US Secretary of Defense Pete Hegseth said he did not see any survivors after an initial military strike on an alleged drug-smuggling boat in the Caribbean on September 2, and he was not present for a subsequent, fatal follow-up attack that has prompted calls for an investigation into possible war crimes.
Speaking at a White House Cabinet meeting on Tuesday, Hegseth said he observed the first strike in real time but left before the controversial second strike occurred, explaining he had other duties and moved on to his next meeting. His remarks came during a meeting led by President Donald Trump; the administration has at times referred informally to the Defense Department as the “Department of War,” even as the president has cast himself as a peacemaker.
Hegseth defended the mission commander, Admiral Frank Bradley, who leads special operations and oversaw the September 2 attacks, saying Bradley made the correct decision to carry out the second strike and remove the threat. Hegseth reiterated that he did not personally observe survivors, saying the scene was obscured by fire and smoke and invoking the “fog of war.” He added that the administration supports Bradley and has empowered commanders to make difficult decisions during nighttime operations on behalf of the American people.
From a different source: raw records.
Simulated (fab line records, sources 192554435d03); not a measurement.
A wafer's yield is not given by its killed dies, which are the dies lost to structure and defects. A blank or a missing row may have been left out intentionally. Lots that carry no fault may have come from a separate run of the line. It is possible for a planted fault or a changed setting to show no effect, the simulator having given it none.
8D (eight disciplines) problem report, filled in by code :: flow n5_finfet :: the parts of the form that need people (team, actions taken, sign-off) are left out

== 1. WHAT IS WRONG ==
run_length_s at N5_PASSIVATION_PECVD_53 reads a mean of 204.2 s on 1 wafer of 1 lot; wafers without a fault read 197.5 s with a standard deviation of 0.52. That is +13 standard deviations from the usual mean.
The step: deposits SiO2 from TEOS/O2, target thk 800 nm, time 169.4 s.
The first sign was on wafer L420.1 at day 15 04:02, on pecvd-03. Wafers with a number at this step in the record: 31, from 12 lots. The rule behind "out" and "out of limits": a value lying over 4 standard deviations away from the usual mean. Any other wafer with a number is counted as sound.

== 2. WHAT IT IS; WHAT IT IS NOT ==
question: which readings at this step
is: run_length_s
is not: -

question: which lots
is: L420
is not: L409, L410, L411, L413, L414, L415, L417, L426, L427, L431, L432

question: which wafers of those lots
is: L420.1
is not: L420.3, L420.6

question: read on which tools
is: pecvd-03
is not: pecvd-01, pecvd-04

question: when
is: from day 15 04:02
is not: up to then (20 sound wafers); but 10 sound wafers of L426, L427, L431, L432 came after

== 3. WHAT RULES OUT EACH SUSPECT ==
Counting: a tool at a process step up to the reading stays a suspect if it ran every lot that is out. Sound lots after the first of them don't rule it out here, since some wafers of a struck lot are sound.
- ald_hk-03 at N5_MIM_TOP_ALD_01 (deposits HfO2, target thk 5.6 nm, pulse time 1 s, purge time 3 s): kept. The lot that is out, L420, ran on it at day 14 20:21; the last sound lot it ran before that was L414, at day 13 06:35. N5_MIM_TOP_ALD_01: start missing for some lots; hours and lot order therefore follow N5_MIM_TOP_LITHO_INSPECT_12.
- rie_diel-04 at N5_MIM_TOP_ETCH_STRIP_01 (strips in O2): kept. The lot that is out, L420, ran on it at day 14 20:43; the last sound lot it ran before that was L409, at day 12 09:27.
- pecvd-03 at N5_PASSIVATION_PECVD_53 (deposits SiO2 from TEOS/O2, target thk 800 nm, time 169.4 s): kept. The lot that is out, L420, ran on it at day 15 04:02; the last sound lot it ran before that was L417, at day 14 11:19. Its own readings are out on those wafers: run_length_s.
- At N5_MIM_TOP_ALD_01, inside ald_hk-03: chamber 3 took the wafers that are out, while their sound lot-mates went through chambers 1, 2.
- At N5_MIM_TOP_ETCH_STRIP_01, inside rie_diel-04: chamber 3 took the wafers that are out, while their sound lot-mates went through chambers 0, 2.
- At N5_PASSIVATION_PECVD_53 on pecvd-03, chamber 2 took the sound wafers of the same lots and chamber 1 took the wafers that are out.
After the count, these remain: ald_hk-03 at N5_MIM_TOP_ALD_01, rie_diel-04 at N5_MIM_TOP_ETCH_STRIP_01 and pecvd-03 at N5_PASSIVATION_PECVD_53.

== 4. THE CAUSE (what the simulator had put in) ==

Those statements arrived amid growing demands for accountability over the so-called double-tap strike. Democratic lawmakers and legal experts have condemned the follow-up attack as likely a war crime. Senator Chris Van Hollen wrote on X that Hegseth may have been experiencing the fog of war but that the action nonetheless amounted to an extrajudicial killing and called for Hegseth’s resignation, referencing the defense chief’s earlier career as a Fox News host.
Scrutiny of Hegseth intensified after The Washington Post reported last week that military commanders conducted a second strike on two people clinging to the wreckage of the vessel, allegedly following an order to leave no survivors. Hegseth dismissed that report as false, calling it fabricated and inflammatory. The Pentagon’s law-of-war manual states that orders to fire on survivors of shipwrecked vessels are “clearly illegal.”
The administration has carried out strikes on at least 22 vessels in the Caribbean Sea and the Eastern Pacific as part of an effort against suspected drug traffickers; at least 83 people have been killed in those operations. Many legal scholars characterize the strikes as extrajudicial killings that violate international law. The administration has not publicly presented evidence to substantiate claims that the boats were carrying narcotics, were bound for the United States, or were controlled by members of designated cartels.